Canadian man's cyber quest for wife ends with a 'Yes' to marriage proposal

MONTREAL — A Canadian blogger who set out to find a wife through a unique online social experiment that grabbed worldwide attention can now officially claim success.

Montreal-born Allan Wills, the mastermind behind a hugely popular website dubbed "Are you my wife?", which chronicled his very public search for lasting love, has received a resounding "Yes" to his marriage proposal from his British-born girlfriend.

Wills, 31, who lives in London, had set a make-or-break Saturday deadline to determine whether the experiment-turned-relationship would work.

Just shy of the deadline, Wills popped the question to his girlfriend Claire Marjoram, 30, on Montreal's picturesque Mount Royal. The two hope to tie the knot sometime next year.

"Over the last year we really bonded while we lived together, so I was able to take the question mark off the site," Wills said in an interview.

It was Wills' disdain for traditional and online dating, an impending 30th birthday and a scattered life in London that prompted him to start a spouse-hunting blog that included a photo, a phone number and a solemn promise to go anywhere in the world on a date.

The project took on a life of its own and Wills, with the help of standby airline passes provided by his brother and the generosity of strangers, jet-setted around the world on some 45 dates in 13 different countries during the last year.

The dates in themselves were an adventure - an international dating spree that took him from Shanghai to Budapest to Zurich. Everything from the Elmore Bachelor and Spinsters Ball in Australia to swimming with dolphins.

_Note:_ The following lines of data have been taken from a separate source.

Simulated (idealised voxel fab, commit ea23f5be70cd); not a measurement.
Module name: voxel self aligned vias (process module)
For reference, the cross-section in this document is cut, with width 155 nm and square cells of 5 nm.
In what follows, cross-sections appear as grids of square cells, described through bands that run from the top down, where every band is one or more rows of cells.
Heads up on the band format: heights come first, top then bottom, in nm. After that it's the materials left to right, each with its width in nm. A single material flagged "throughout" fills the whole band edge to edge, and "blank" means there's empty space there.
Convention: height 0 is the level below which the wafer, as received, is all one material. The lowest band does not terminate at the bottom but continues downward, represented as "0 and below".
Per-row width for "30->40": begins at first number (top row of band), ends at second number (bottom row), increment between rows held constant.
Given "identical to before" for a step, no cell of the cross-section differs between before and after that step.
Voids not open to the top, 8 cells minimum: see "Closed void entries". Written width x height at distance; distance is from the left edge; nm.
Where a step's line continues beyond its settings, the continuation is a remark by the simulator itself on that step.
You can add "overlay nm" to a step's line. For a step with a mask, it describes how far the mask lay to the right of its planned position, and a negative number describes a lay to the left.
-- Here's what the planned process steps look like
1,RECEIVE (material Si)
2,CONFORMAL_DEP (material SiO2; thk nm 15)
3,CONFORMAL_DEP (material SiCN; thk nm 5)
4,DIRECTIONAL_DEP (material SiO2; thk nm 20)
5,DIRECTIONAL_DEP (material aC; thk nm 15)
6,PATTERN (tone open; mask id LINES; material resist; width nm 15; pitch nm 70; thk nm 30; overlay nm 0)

"But what came out of this little social experiment is not only did I get some great dates and end up with a happy ending, I also met tons of people who said, 'Hey, I want to challenge you and test your mettle'," Wills said in an interview in Montreal, shortly before returning to London.

"At some points I must admit it did get a bit out of control, but I promised I'd put myself out there for a year and even if I stayed single, I'd lost nothing and gained everything."

It was amid all the craziness that Wills, originally from Montreal, found himself craving normalcy and found time for a simple ho-hum coffee with Marjoram, who happened to live in London and had read about his exploits in a commuter paper.

"The way we met was typical, but it was only so because everything else was so crazy," Wills said. "The real twist to the story is that I went all the way around the world only to find a girl who was in the same city as me."

They met in January 2007 and moved in together that July and have spent much of the last year together in relative anonymity, save the odd blog entry on what they call their "ultimate date."

The idea was to "strip away the games, see each other at our worst and if we look good then things can only get better," Wills said.

Marjoram says it was necessary to regain their lives after a media storm just one summer ago.

"Last summer when the press was going crazy, I got tired of it. I don't like living my life out in the public," Marjoram said.

"But the interaction (since then) has been so positive and so supportive and people have said, 'What a great story, what a great idea!' But I was very grateful to have that year."

Now Wills and Marjoram hope to offer their approach to others through a website set to launch in October. The couple hope to help others find their soul mates and Wills will continue to blog on the site.

Wills says the idea is to continue with the story-telling approach to dating, not unlike his own blogging adventures. People would be able to post a profile but include a wide array of information about themselves from pictures, video and text.

"It will give people the opportunity to meet in a conventional yet unconventional way," Marjoram adds.

The problem, both say, is that Internet dating, much like traditional dating, is labour-intensive and gives no freedom of expression except for curt word blurbs. People are generally guarded and not really saying who they are, Marjoram said.

"The problem is if you punch in the wrong statistics and you miss somebody," Marjoram says.

"If I put in (an interest) I'm more likely to find like-minded people and that's what a long-lasting relationship needs to be based on."

Even if the site doesn't work out, Wills and Marjoram have full-time jobs, busy lives and a future to plan.

"And we've got each other," Wills adds.